Fig 1 CCG

Carbon Capture Gardens: A Nature-Based Solution for Managing Urban Brownfield Soils for Biodiversity and Ecosystem Services

Mark Goddard, Newcastle. 
February 7, 2016

Ideas From People Worldwide, Working For Resilient, Sustainable, Livable, and Just Cities

I may have (just) missed the 2015 International Year of Soils, so please forgive me for jumping on the soils bandwagon somewhat belatedly. Before I go further, a disclaimer—I am no expert on soils, having only relatively recently begun working on a multidisciplinary research project on carbon capture in urban soils, so what follows is an ecologist’s slant on how soils can be designed (or even engineered) to provide multiple ecosystem services in cities. One route by which this can be achieved is the widespread creation of Carbon Capture Gardens, and in this essay I will explore some of the science behind this idea and other ways of managing urban soils to benefit people and the planet.

Carbon sequestration in the soils of U.K.’s urban brownfields has the potential to meet 10 percent of the U.K.’s annual CO2 reduction target.

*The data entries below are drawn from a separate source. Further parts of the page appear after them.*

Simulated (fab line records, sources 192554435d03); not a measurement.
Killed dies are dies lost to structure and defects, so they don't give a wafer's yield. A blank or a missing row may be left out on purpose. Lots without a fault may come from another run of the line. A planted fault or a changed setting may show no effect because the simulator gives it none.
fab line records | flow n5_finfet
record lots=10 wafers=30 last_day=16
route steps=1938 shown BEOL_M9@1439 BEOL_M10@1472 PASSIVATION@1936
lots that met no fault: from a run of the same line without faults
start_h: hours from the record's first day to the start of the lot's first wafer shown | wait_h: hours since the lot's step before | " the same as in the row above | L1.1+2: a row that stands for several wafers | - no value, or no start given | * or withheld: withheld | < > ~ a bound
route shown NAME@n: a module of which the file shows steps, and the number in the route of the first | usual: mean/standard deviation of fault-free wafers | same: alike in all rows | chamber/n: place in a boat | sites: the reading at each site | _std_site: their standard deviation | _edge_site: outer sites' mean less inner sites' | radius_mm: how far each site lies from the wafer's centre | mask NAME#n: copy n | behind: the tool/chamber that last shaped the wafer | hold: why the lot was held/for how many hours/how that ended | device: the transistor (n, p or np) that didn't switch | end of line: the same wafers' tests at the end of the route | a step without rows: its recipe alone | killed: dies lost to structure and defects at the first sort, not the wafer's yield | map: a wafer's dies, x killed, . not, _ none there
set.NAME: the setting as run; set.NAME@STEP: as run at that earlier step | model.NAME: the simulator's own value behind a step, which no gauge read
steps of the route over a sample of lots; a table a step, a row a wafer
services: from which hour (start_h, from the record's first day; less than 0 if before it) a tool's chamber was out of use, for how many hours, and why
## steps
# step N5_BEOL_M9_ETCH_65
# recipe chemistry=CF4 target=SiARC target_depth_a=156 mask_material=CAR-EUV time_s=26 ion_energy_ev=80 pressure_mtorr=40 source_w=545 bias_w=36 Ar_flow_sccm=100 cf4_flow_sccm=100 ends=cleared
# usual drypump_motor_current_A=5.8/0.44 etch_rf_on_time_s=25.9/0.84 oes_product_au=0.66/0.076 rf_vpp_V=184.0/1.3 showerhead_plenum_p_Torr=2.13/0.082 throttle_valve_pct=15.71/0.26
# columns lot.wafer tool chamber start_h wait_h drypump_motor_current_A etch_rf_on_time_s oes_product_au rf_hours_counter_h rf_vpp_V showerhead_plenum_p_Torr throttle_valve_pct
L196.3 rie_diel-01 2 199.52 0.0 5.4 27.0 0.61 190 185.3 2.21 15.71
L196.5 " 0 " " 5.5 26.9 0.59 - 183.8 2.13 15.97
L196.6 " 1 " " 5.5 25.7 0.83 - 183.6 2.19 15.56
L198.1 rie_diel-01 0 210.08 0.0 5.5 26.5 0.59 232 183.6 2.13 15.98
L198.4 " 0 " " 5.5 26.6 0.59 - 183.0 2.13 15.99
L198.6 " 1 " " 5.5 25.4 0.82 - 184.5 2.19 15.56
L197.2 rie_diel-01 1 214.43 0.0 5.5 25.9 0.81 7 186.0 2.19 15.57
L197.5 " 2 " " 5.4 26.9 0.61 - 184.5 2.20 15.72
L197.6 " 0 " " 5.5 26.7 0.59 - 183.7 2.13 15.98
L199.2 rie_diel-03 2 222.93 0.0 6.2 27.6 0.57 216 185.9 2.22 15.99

I focus mainly on soils in urban brownfield land—a term that is used to describe previously developed land in a vacant or derelict condition. Data on the prevalence of urban brownfield land is often rather scarce, but an article by Peleg Kremer and colleagues (here at TNOC) showed that vacant land (which includes non-brownfield land) typically makes up between 12.5 and 25 percent of U.S. cities. Brownfield land is particularly common in the ‘shrinking cities’ of the U.S. and Europe, where human depopulation in recent decades has led to serious challenges for city planners and urban governance. However, the contribution of brownfield land to urban green infrastructure, and human societal needs more broadly, is increasingly acknowledged.

Fig 1 CCG
Scientists examine a ‘Carbon Capture Garden’ experiment in Newcastle-upon-Tyne, U.K. Photo © Carla Washbourne

Take Leipzig, for instance. Dagmar Haase and colleagues use the German city as a case study to propose a ‘nexus between urban shrinkage and the provision of ecosystem services,’ whilst Rebecca Salminen Witt has eloquently described the opportunities for reconnecting people with nature in the once neglected open spaces of Detroit. Equally, vacant land in cities can also have a role more fundamental to human well-being, such as the provision of shelter for the homeless. Even in economically prosperous cities, there is a constant turnover of brownfield sites as buildings are demolished and new developments appear in their wake. Often hidden behind tall fences, brownfields are a considerable opportunity for the provision of biodiversity and ecosystem services in cities, but they are very rarely managed strategically at a city scale for this purpose.

Fig 2 Leipzig
An urban brownfield supporting a diverse flora in Leipzig, Germany. Photo © Mark Goddard

Soil carbon capture

 To return to soils, it is widely known (even to non-soil scientists) that soils are a major carbon reservoir, storing almost 80 percent of the carbon found in terrestrial ecosystems (around 2500 of 3170 gigatons). Accordingly, increasing attention is being paid to the crucial role that soils have in mitigating climate change through carbon sequestration. The majority of soil carbon occurs in organic matter (known as soil organic carbon, SOC) and, therefore, soil carbon management tends to focus on maintaining and enhancing SOC. However, soil carbon can also be present inorganically as soil inorganic carbon, called SIC. SIC formation, which occurs naturally in arid soils, involves the combination of CO2 with soil minerals (typically magnesium and calcium) to form carbonates in a process known as mineral carbonation. These carbonates are a stable and long-term store for carbon, but their role in climate change mitigation has been underappreciated. Indeed, the recent FAO report on the Status of the World’s Soil Resources is rather dismissive of SIC, stating: “in most cases changes in inorganic C stocks are slow and not amenable to traditional soil management practices. Hence inorganic carbon does not play a significant role in terms of management of ecosystem services”.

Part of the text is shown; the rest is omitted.